The reader is being shown, rung by rung, how the perceiver's overlays come off one at a time, and this is the first overlay named: the word and the idea that cling to every gross object we attend to. By beginning the analysis here, at the coarsest and most familiar level, Patañjali ensures that the subtler stages to come are not abstractions floating free of experience but the progressive thinning of something the practitioner can already recognize in their own deep concentration.
Cross-Tradition Connections
Word and meaning in Indian thought
The recognition that word, object, and concept are three distinct things fused into one experience is the foundation of an entire school of Indian thought. The grammarian-philosophers, above all Bhartṛhari in the Vākyapadīya, devoted themselves to the relation of śabda (word) and artha (meaning), and to how cognition itself arises woven through with language — his doctrine of śabda-tattva holds that awareness and word are nearly inseparable. Patañjali's three-strand braid sits inside this larger Indian conversation about whether we can ever know anything free of the words we know it by.

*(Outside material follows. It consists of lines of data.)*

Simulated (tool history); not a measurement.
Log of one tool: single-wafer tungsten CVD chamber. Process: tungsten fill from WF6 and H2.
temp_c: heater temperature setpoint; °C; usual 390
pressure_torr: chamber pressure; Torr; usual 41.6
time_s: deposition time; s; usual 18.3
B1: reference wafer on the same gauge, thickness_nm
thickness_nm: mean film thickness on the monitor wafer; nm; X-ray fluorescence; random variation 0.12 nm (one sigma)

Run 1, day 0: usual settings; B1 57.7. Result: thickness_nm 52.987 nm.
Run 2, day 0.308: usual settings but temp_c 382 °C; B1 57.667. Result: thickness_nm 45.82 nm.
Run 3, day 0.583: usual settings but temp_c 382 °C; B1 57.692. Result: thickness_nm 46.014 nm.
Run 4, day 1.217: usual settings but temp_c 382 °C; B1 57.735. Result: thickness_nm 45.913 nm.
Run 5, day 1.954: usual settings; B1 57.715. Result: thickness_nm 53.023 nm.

The semantic triangle of the West
Western thought reaches the same braid from another direction. The medieval account of signification distinguished the spoken word, the thing signified, and the concept in the mind; this triangle was later sharpened in modern semiotics — in Ferdinand de Saussure's signifier and signified, and in the well-known semantic triangle of symbol, thought, and referent. The three corners map with surprising exactness onto śabda, jñāna, and artha. The difference is that the yogic tradition does not merely analyze the braid; it claims the braid can be loosened in experience, not only in thought.
The finger and the moon
The Zen tradition presses hardest on the danger of the word swallowing the thing — the much-repeated warning not to mistake the finger pointing at the moon for the moon itself. Savitarka is, in this light, the stage of one still partly looking at the finger: the object is genuinely seen, but seen through and with its name. Compare the opening of the Tao Te Ching, that the name that can be named is not the eternal name — the same intuition that the named thing and the real thing are never finally identical. The biblical tradition records a kindred unease about naming the ultimate: the name given at the burning bush, often rendered "I am that I am," resists capture as a fixed designation, as though the deepest reality could not be held in any word — the same recognition, from yet another direction, that the most real is precisely what the śabda, the word, cannot finally contain.
Universal Application
We rarely meet anything directly. Between us and the world stands a thin, constant film of language: we see a tree and the word "tree" arrives with it, along with everything we already think about trees. This film is mostly invisible to us, because the word, the thing, and the idea arrive fused, as a single experience. We assume we are seeing the tree when we are largely seeing our naming of it.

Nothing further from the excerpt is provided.